To see the pictures from the ceremony, go to:
https://www.richardlawrencephotography.ca/rlpgalleries/2024/dday80/
D-Day. The 6th of June, 1944. The Day that was the start of the end of WWII. Eighty years ago this mass undertaking, the largest seaborne invasion in history, known as Operation Neptune (the entire Normandy Campaign was known as Operation Overlord), started in Northern France on the beaches designated as Gold, Sword, Juno, Omaha, and Utah and involved the militaries of 13 countries (14 if you count the Germans). The Canadians of the 3rd Canadian Infantry Division were assigned Juno Beach close to the villages of Courseulles and Bernières which were defended by the two battalions of the German 716th Infantry Division and elements of the 21st Panzer Division held in reserve. In all, about 14,000 troops landed with 961 becoming casualties - 340 dead.

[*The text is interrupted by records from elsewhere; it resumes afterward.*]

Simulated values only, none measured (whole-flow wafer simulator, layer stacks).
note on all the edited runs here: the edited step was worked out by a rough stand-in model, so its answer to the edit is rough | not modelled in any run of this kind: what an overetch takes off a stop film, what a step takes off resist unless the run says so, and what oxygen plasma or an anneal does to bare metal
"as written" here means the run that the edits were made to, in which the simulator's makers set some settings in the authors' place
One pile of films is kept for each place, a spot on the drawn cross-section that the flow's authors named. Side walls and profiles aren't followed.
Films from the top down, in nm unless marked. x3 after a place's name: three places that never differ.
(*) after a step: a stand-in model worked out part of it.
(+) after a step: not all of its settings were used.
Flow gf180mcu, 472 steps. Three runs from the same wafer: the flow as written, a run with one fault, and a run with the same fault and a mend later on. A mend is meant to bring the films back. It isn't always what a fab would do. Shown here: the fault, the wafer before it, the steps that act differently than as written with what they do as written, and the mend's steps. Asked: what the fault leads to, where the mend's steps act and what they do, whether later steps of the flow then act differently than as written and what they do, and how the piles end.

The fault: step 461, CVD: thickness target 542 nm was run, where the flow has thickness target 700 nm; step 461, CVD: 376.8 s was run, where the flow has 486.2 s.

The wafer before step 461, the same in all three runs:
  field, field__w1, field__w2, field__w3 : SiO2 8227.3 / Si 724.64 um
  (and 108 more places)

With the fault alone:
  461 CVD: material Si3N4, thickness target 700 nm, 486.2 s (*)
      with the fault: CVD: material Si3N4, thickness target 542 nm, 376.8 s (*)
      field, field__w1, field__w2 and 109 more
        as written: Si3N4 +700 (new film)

Today there are countless commemorations taking place to remember this day. In Canada, Moncton, N.B., has a week of events and most politicians are in France at Juno Beach along with the few veterans left that could make the trip. In Ottawa, however, a commemoration ceremony was held with the few people who could make it out on the hot and humid day in the middle of the week which featured rain throughout the ceremony. Luckily, Veterans Affairs Canada had the presence of mind to move the ceremony from the National War Memorial to the inside venue of Cartier Drill Hall. Cartier Drill Hall is home to the Cameron Highlanders who, coincidentally, took part in the D-Day Landings.
It was a normal remembrance ceremony with the standard Act of Remembrance, Commitment to Remember, and wreaths laid, the Last Post, 2 minutes silence and the Rouse following the Guide to Commemorative Ceremonies. In attendance and laying wreaths were the United States Ambassador, the High Commissioner of the UK, representation from France, along with Veterans Affairs Canada, The Minister of National Defence, the CAF, Royal Canadian Legion, Indigenous and youth representatives.
When all wreaths were in place and the guests were asked if anyone else would like to lay a wreath, two ladies came forward with a wreath with a ribbon that said “WWII Russian Veterans Ottawa”. Now, given all the animosity to anything Russian these days that took a lot of courage for those two ladies to come forth in front of everyone.
Now, I dislike the current Russian government as much as anyone else and wish only bad things upon them. However, putting everything in context, in 1944 the Russians were our allies and had been doing the bulk of the fighting in the European Theatre for three years. They had suffered immense losses and deprivation and had been waiting for the Allies to invade Europe to make Hitler move his divisions out of Russia to France, thereby lessening their load. Notwithstanding the British (and Commonwealth) contributions in Africa along with the United States and the subsequent push up Italy, it was the invasion of France that Russia counted on for relief. D-Day did that.
So, again, although I dislike the Russian government of the day and think they should be ostracized from any event, social, political, or otherwise, today was not that day. Russia did not directly contribute to the D-Day successes, but it was their continued fighting that kept Hitler from moving a hundred more divisions from the Eastern Front to France to stem the Allied invasion, so allowing a small concession of the placement of a wreath to remember their war dead seems appropriate.
That said, it was a small ceremony to remember a day in the history of the world of which the importance cannot be overstated and which, if it had failed, could have meant a different world.